A small combination lock on a suitcase has 4 ​wheels, each labeled with the 10 digits 0 to 9. how many 4 digit combinations are possible if no digit is​ repeated? if digits can be​ repeated? if successive digits must be​ different?

This is the easiest way to solve this problem:

Imagine this represents how many combinations you can have for each of the 4 wheels (each blank spot for one wheel): __ __ __ __

For the first situation it says how many combos can we make if no digits are repeated.
We have 10 digits to use for the first wheel so put a 10 in the first slot 
10 __ __ __
Since no digit can be repeated we only have 9 options for the second slot
10 9_ __ __
Same for the third slot, so only 8 options
10  9   8  __
4th can't be repeated so only 7 options left
10  9   8   7 

Multiply the four numbers together: 10*9*8*7 = 5040 combinations


For the next two do the same process as the one above.

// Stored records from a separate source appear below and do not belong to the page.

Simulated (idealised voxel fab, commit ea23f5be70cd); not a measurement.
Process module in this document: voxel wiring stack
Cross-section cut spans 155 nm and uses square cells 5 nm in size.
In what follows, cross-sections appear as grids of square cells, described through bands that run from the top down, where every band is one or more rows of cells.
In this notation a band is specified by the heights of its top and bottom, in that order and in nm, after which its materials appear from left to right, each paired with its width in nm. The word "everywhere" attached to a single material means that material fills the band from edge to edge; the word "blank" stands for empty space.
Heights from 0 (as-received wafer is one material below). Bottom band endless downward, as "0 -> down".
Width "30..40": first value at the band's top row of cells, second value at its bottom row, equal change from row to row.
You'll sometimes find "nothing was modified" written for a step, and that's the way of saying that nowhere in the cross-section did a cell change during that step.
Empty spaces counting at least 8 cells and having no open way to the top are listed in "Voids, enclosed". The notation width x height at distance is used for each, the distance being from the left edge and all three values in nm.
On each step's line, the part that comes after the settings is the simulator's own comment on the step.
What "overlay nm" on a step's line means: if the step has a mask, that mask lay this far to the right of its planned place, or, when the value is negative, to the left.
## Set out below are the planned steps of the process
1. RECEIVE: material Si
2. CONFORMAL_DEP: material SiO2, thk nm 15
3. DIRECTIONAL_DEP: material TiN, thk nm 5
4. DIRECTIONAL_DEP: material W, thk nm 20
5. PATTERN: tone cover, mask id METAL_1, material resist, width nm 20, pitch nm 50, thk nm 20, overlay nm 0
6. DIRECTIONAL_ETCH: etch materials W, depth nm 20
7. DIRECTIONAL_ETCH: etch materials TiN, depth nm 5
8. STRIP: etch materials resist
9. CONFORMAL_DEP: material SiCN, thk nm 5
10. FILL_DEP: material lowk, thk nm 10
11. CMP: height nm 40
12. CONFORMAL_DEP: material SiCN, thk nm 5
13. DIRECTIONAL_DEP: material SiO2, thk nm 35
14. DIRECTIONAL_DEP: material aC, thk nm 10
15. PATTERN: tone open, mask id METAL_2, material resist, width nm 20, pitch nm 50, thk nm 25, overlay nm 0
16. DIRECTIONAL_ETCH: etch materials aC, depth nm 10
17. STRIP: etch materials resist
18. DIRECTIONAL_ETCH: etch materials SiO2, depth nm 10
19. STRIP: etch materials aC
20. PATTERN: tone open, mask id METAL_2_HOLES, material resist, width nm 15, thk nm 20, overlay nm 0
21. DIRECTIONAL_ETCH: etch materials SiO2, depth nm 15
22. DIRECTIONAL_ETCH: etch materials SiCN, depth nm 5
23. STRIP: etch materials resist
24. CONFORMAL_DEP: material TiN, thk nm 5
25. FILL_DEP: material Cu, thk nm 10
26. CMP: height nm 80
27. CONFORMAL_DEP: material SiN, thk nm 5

If digits can be repeated? You have ten options for every wheel so it would look like this: 10 10 10 10

10*10*10*10 = 10,000 combinations

If successive digits bust be different?
We have 10 for the first wheel, but second wheel only has 9 options because 2nd number can't be same as first. The third and fourth wheels also has 9 options for the same reason.

10  9   9   9 

10*9*9*9 = 7290 combinations